Reporter 399, 17 March 1997
Dr Oliver Phillips
School of Geography
What an extraordinary letter from Alastair Lumsden ("Drivers should be subsidised")! Can he be serious?
He argues that drivers whose commuting trip is shorter than the non-driving alternative should be subsidised because the time saved is spent doing University work. The corollary is that those of us who spend time on a train or bus and manage to catch up on reading should be paid too! This line of thinking is pretty specious - where we choose to live in relation to our workplace is (largely) a voluntary choice.
Not one of the letters in Reporter 397 makes a coherent argument for subsidising car drivers en masse as is currently done. The University should take a leadership role and charge employees who choose to park within the campus at least the going commercial rate for a city site. A public interest argument can be made for charging more than this, since the environmental, social, and safety costs of car commuting are not properly internalised by the market.
Department of Fine Art
It seems that many University staff feel that a cheap car parking space should be a perk of the job. Why? Unless they have to use a car during the week for making specific out-of-town visits as part of their working agenda then why should the University be bothering itself with parking provision? There is an alternative for getting to work - it is called public transport. The more people making use of the bus and rail services the better and cheaper those services might eventually become.

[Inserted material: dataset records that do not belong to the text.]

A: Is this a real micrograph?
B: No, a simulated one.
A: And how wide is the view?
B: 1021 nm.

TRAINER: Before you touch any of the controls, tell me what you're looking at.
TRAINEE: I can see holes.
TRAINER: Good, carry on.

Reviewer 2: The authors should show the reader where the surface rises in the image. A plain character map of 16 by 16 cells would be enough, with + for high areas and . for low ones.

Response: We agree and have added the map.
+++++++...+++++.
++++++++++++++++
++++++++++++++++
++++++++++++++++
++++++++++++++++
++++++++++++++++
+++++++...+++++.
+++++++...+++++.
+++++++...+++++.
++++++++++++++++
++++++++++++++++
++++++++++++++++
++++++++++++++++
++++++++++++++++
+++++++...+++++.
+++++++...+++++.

If staff choose to live beyond the reaches of the public transport system then they should be prepared to pay a reasonable price for parking when they daily drive their polluting vehicles into and through the inner city areas where the rest of us reside.
There are of course others much closer to home who should also be targeted for insisting daily on driving to work rather than taking a five-minute, stress-free saunter across Woodhouse Moor - they know who they are!
Nuffield Institute for Health
It seems that the Institute for Transport Studies' attempt to initiate reasoned debate on parking policy in the University has sparked the usual primitive backlash from the motoring fraternity.
Vic Rogers would happily concrete over the "mouldering tombstones and weeds" of St George's Fields at the earliest opportunity (this presumably being an environmental improvement), and Alastair Lumsden would like to turn the Institute of Transport into a multi-storey car park, and no doubt encase the staff thereof in the fabric of the building at the same time.
If this is the best piece of earth science he can offer, perhaps we should demolish the Department of Earth Sciences and turn it into a nature reserve.
As for "name supplied", they take the opportunity to launch a hate campaign against cyclists, who they complain "squeeze through the smallest gap" (like worms?) on the inside of queues of traffic. Well, what does s/he expect cyclists to do when the smallest gap is the only space left on the road by hundreds of single occupancy cars? Yes, "name supplied", you may be about to cause a revolution, but in the absence of reasoned debate that may be the best way forward!
Dr John Rowe
Department of Earth Sciences
How refreshing to hear the voice of reason put forward by, amongst others, Vic Rogers and "name supplied’" in Reporter 397. To suggest concreting over the only green areas which remain on our campus is a masterstroke; not only will more people be able to drive to the University but there will be no more "hard to shift" mud stains on my trousers during the winter months.
I look forward to the day when the perfection of nuclear fusion removes the need for plants and their photosynthetic by-products all together. One day we will all walk towards the concrete sunset in our nuclear utopia. So come on Physics Department - get your finger out!
Dr Alan Bullock
Department of Italian
Professor Turner's suggestion that "the non-issuing of telephone numbers and home addresses should be official University policy" would surely cause more problems than provide solutions.
Of course we are all vulnerable, but that does not prevent lots of us from being listed in the BT phone book, accessible to all those "off their trolleys" who can read or are sufficiently compos to dial 192. Or does he also think we should all be obliged to go ex-directory as part of "official University policy"?
To prohibit a priori direct contact with a member of staff whose number is unknown and who happens to be off campus would in most cases simply waste valuable time, and could, in an emergency, be dangerous. Furthermore if the undoubted vulnerability of students as well as staff is seen as sufficient reason to withhold all extra-departmental contact with the former as well as the latter how are we going to get in touch with persistent absentees, who we are required to call to account? Or students who are in Leeds during the vacation and require information about next year's work? And what about phone numbers and addresses outside Leeds? Should these also be off-limits? And what about e-mail? As a general rule avenues of communication should surely be kept open rather than closed in a university environment?